Gonzalo Garcia gives his last performance in San Francisco with SF Ballet this Saturday. I interviewed him for the Chronicle:

“Gonzalo Garcia rises on tiptoe, brown eyes wide, chest reaching. He opens his arms for his ballerina, Tina LeBlanc, and she melts inside them, giggling.

It’s the same swooning reaction legions of ballet fans have to Garcia’s Spanish good looks and bighearted dancing, but there’s an undercurrent of regret this afternoon in one of San Francisco Ballet’s studios. The “Don Quixote” performances LeBlanc and Garcia are rehearsing for, with their final show scheduled for Saturday evening, will mark Garcia’s last dance in San Francisco.

“I’m losing my favorite partner!” LeBlanc laments as they rewind the tape to run their romantic pas de deux once more. “We really feel each other,” she explains.

“We breathe together,” Garcia interjects in his sibilant Castilian accent.

“I wouldn’t say we’re one entity, but it’s the closest I’ve come to that,” LeBlanc says.

LeBlanc, the company’s most sparkling veteran ballerina, knows just what she’s losing. So do the Ballet’s audiences. Garcia, 27, is a special case in San Francisco Ballet history, a joyful boy who grew up in the company’s school to become a personal protege of Artistic Director Helgi Tomasson. His jumps are soaring, his musicality engrossing, his puppyish enthusiasm irresistible. But most all, his pure love of dancing is magnetic.

“Some people in the audience say, I feel like I own you,” Garcia says during a rehearsal break, in a conference room with sunny views of the Civic Center. “And they do. They see things in my dancing I can’t see. And I’m so happy they stuck with me from beginning to end.”

But with familiarity comes fierce attachment, and small wonder fans were shocked and crestfallen at the announcement, a month ago, that Garcia would leave at the end of this season. The news came just as Garcia was hitting a high point of his career, secure as the company’s leading male dancer in roles as iconic as Balanchine’s “Apollo” and “Giselle’s” Prince Albrecht.
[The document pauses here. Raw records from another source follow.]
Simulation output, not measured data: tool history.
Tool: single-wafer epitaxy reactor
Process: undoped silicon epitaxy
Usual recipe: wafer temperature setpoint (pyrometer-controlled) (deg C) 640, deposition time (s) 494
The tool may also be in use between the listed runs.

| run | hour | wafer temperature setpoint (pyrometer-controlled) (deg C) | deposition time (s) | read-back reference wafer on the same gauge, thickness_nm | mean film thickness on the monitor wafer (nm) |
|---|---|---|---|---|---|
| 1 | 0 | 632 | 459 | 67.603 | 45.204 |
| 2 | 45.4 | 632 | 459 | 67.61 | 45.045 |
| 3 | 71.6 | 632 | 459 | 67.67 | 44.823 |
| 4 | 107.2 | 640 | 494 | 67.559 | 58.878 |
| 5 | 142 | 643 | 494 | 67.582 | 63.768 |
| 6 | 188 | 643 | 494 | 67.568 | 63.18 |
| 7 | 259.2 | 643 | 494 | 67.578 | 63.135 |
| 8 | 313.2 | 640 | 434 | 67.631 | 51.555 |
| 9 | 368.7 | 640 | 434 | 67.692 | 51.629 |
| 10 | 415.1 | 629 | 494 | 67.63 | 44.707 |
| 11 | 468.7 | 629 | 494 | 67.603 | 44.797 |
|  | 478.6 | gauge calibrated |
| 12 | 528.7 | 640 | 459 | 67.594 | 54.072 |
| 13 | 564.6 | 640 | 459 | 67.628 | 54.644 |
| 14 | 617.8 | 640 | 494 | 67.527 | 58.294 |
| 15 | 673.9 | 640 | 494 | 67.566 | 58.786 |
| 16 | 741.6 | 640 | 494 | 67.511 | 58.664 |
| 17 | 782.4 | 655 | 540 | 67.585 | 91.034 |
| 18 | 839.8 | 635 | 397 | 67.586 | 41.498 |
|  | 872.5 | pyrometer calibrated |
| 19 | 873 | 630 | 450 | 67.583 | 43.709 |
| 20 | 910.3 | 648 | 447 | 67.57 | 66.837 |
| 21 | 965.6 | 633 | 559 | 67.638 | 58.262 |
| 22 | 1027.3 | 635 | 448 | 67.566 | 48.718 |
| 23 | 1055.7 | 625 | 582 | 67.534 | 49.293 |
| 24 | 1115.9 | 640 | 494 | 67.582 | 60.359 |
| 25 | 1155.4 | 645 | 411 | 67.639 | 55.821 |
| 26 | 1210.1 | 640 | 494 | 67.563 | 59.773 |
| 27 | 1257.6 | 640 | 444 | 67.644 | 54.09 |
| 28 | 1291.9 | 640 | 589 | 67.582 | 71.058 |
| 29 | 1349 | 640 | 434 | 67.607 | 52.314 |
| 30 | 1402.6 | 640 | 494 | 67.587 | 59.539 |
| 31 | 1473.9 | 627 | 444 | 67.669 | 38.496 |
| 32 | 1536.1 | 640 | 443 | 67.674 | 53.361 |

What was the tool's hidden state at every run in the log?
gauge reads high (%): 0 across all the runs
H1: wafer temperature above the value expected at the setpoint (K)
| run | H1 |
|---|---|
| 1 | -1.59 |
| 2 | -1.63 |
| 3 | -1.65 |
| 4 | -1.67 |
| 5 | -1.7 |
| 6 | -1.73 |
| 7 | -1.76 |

His plans weren’t revealed, except for a summer stint with Morphoses, star choreographer Christopher Wheeldon’s new pick-up venture. And no reasons were given, prompting gossip and incredulous speculation. Had there been a falling-out with Tomasson? With other dancers in the company? After Garcia’s wildly successful guest appearance with New York City Ballet in 2004, was he finally jumping ship for that troupe?”